For the first “Friends Friday,” I did a quick interview with the amazing Jason Zook of Wandering Aimfully.
Jason has created a ton of amazing projects over the years, including I Wear Your Shirt where he was wearing t-shirts for brands before influencer marketing was even a thing. Jason is an amazing person and has had a huge impact on my life. He’s one of the people who helped my find my way to my job at Clique Studios, helping me realize that I didn’t have to go out on my own immediately. I’ve absolutely fallen in love with my job as SEO Director and where I am at in my career.
An edited version of our conversation appears below.
What is your general approach when it comes to SEO?
Well, at first it was no approach whatsoever. I would just write content that I thought would be helpful or fun or interesting — the kind of stuff I would read. A lot of people write content first for SEO, instead of thinking: would a human want to read this?
As I got a little bit further, I start actually thinking about SEO and I realized there is a foundation of stuff that I can do. And so for me, it’s very basic. It’s to write the article first of the topic that’s on my mind, the problem I want to solve, and then think about: what is the key phrase or the key takeaway from this? And then I ask, is that the keyword? Now I see if can I pepper that throughout the H1, the H2, the H3, and the meta description. I use Yoast for WordPress, so I’ll check if it’s in there properly. And that’s really it. I don’t think about it beyond those things.
So instead of taking a keyword and thinking, here’s an opportunity, and then pursuing it from that, your approach is more like: here’s a significant problem that I feel uniquely able to solve and then I’m going to tackle it in my writing.
Yeah. I think that you can go both ways. If you have a niche site, like a coffee roasting site like our mutual friend Matt, then it makes sense to do keyword research and then write articles about that.
But I think for a lot of us who own small businesses and like to write and share things about our experiences, it’s hard to search for that stuff and write about it. It’s more about — here are some lessons I’ve learned in life that I want to share and I want to help people get through faster than I got through them. And then, let me figure out how SEO fits into that. Maybe it doesn’t for a lot of those, but it does for some. Then that becomes all the traffic that you hopefully need organically to help sustain all the other stuff that doesn’t get organic traffic that you just keep publishing cause you like to publish it.

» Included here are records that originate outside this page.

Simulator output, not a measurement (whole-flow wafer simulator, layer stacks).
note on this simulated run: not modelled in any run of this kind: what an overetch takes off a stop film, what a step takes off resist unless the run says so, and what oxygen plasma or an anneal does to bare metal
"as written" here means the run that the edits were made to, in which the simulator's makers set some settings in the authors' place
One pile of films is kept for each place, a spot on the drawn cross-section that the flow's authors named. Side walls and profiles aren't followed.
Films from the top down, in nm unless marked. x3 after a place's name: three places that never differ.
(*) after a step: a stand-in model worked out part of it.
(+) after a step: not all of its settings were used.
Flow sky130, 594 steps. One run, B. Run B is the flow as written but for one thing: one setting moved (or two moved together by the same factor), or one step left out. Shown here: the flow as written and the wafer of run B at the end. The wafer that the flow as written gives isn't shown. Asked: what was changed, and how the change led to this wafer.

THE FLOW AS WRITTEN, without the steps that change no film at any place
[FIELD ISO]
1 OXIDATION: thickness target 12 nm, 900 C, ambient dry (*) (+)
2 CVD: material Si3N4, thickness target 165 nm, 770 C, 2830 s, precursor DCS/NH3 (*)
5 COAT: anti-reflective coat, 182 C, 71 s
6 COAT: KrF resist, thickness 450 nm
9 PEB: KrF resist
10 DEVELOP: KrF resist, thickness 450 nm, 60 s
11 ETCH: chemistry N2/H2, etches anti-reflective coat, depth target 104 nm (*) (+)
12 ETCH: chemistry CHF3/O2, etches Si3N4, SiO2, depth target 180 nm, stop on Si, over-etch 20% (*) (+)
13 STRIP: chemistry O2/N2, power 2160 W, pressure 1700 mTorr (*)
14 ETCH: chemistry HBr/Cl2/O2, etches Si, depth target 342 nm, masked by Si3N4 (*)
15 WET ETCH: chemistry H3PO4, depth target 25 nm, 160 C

You’re giving yourself permission to publish stuff that people might not ever search for.
Totally. A lot of people may share it and bookmark it and enjoy it and it may bring them value, but it’s not something that people are asking Google for. That’s something I think about all the time — is someone going to Google to search for this question? Oh, they’re not. Okay, well that’s not going to stop me from writing this thing because I still want to share it and it’s still helpful.
But if someone is asking Google a question and I can answer that question, it is helpful to think about that content as well — the point is not to obsess over that part of it because that’s a losing-sum game. You’re just going to be chasing the algorithm and the updates and the SEO changes and all that stuff as opposed to writing what’s unique to you that you can constantly share and produce content about.
It sounds like your approach to SEO is not any different than your approach to creating content in general.
I just try not to let anything dictate my content creation that’s out of my control because once I do that, I’m not going to create from a place of actually enjoying it all the time. It’s going to feel constantly like work that I don’t want to be doing as opposed to going, what do I want to write about? Okay, cool, some SEO terms fit into this, some keywords and phrases, whatever. Awesome, and maybe this has a chance to rank.
One of those for me was my: how to start a business with no money and no ideas article. I wrote it in 2015 and now in 2019, it’s on the homepage of Google, almost four years later. Nothing has changed. It just randomly started getting picked up now.
What’s one of the biggest mistakes that you see people making, especially beginners, when it comes to SEO?
I think it’s chasing after trying to rank. I think the best thing that you can do is be consistent and authentic about the content that you can create. If that’s a personal blog about your life, great. Let Google figure it all out later.
Or do what I did in 2014 — I wrote consistently for about two years. It was 104 weeks straight — an article, an email — and I literally did nothing with SEO on any of them. Then about two years into that, I think we started chatting and I started understanding some of the little things that I could do and it didn’t feel so complex and so crazy. Then I went back in and I optimized a couple of the articles that made sense and that started to reward me.
I just think people go too quickly to the like, let me optimize all my things. Let me try and rank everything. We’ve got to write the perfect content, blah, blah, blah. You see that it just doesn’t work quickly enough for that to be worth your time.